The Charity Commission is facing at least a 12-week delay to its consultation on charging charities to fund the regulator.
In response to a question at a commission public meeting held in Cardiff on Thursday, William Shawcross and David Holdsworth, respectively chair and chief operating officer of the regulator, both said that a consultation on a charity levy would be released in the near future.
Third Sector understands that the Charity Commission was very close to publishing the consultation before the general election was called, but the election and subsequent changes in government, including the appointment of a new Chief Secretary to the Treasury and a new charities minister, have delayed the process.
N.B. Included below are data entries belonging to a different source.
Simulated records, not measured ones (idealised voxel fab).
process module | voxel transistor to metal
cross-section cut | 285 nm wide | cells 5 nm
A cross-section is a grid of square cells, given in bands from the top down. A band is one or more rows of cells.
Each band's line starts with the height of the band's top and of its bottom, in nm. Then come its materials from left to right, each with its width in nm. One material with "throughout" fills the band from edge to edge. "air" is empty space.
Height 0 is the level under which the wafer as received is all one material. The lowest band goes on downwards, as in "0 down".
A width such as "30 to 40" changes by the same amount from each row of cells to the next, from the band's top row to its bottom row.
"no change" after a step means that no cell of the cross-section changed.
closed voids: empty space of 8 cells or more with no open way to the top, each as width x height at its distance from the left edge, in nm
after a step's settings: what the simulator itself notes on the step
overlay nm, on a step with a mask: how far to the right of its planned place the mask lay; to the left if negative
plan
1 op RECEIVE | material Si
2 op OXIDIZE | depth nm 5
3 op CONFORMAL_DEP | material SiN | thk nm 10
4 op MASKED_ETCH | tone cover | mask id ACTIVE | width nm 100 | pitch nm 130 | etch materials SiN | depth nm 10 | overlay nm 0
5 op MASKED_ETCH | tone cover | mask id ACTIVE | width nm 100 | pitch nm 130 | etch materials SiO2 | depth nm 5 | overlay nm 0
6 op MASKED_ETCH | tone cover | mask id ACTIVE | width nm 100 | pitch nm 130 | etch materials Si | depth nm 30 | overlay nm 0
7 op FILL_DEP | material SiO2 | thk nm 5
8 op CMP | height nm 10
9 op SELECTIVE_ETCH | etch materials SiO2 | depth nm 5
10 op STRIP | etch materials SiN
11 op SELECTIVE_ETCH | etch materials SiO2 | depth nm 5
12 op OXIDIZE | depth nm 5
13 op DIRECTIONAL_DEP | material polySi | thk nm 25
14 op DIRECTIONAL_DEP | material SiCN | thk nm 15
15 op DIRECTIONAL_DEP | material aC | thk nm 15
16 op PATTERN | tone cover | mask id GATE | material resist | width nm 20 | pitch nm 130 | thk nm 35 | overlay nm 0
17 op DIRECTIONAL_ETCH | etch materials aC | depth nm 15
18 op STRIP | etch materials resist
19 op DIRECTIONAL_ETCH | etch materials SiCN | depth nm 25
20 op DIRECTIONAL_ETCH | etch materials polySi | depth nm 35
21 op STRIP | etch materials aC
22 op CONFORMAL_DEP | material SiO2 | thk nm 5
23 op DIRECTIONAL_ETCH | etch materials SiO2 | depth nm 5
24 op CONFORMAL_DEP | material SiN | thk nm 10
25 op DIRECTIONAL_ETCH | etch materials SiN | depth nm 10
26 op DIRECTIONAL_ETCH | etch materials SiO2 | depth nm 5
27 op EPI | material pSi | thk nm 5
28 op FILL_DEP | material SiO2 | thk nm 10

Because of this, it will take at least 12 more weeks to get the necessary permissions from the Treasury to launch the consultation.
Speaking at the public meeting, Holdsworth said he expected that charities with incomes of £100,000 or more would have to pay between £75 and £1,750, depending on the outcome of the consultation.
Cuts to the commission’s Treasury funding mean its budget has fallen by £8m since 2010 and will be frozen at £20.3m a year until 2020. The number of registered charities has increased since 2010.
Shawcross said the commission had consistently asked for more funding, but was resigned to exploring other ways of getting the money it needed.
"I have asked the Treasury for more money consistently, almost monthly, for the past few years and the answer has been no," he said. "I have said that, in that case, we will try to seek money from elsewhere.
"We have been discussing this with government, but there have been a lot of tos and fros because there have been a lot of changes in government over the past year and a half. It has not got off the ground quite as quickly as I would have wished."
Holdsworth said: "Exploring the options – with the sector – is the right thing to do. We did try to get the increase and got a very robust no from the Treasury. So at that point our duty as a regulator has to be to explore all options.
"That doesn’t mean we will give up on pursuing the Treasury for more assistance, but it means our responsibility is to pursue those options."
Holdsworth also set out some of the changes to the Charity Commission’s digital services that will be occurring in the next year, which have been funded by a one-off grant from the Treasury or £8m.
Holdsworth said that much of the commission’s work had so far been focused on building the infrastructure and capacity among its staff to deal with new digital services.
Charity registration services have already gone online, so the average amount of time it takes to register a charity has halved from 90 days to 45.
A consultation on changes to the annual return, which closed in March, would also lead to a new user-friendly version being launched on 31 August, Holdsworth said.
He added that two new digital services were currently in "private beta", which meant they were being tested with a number of charities.
He said these two services were applications to change a charity’s name – which he said could cut the length of time spent on the process from 33 days to 24 hours – and amending a charity’s governing documents.
He added that individual "portals" for charities, which would allow them to make applications to the commission and take control of their details, should be ready by the end of this year.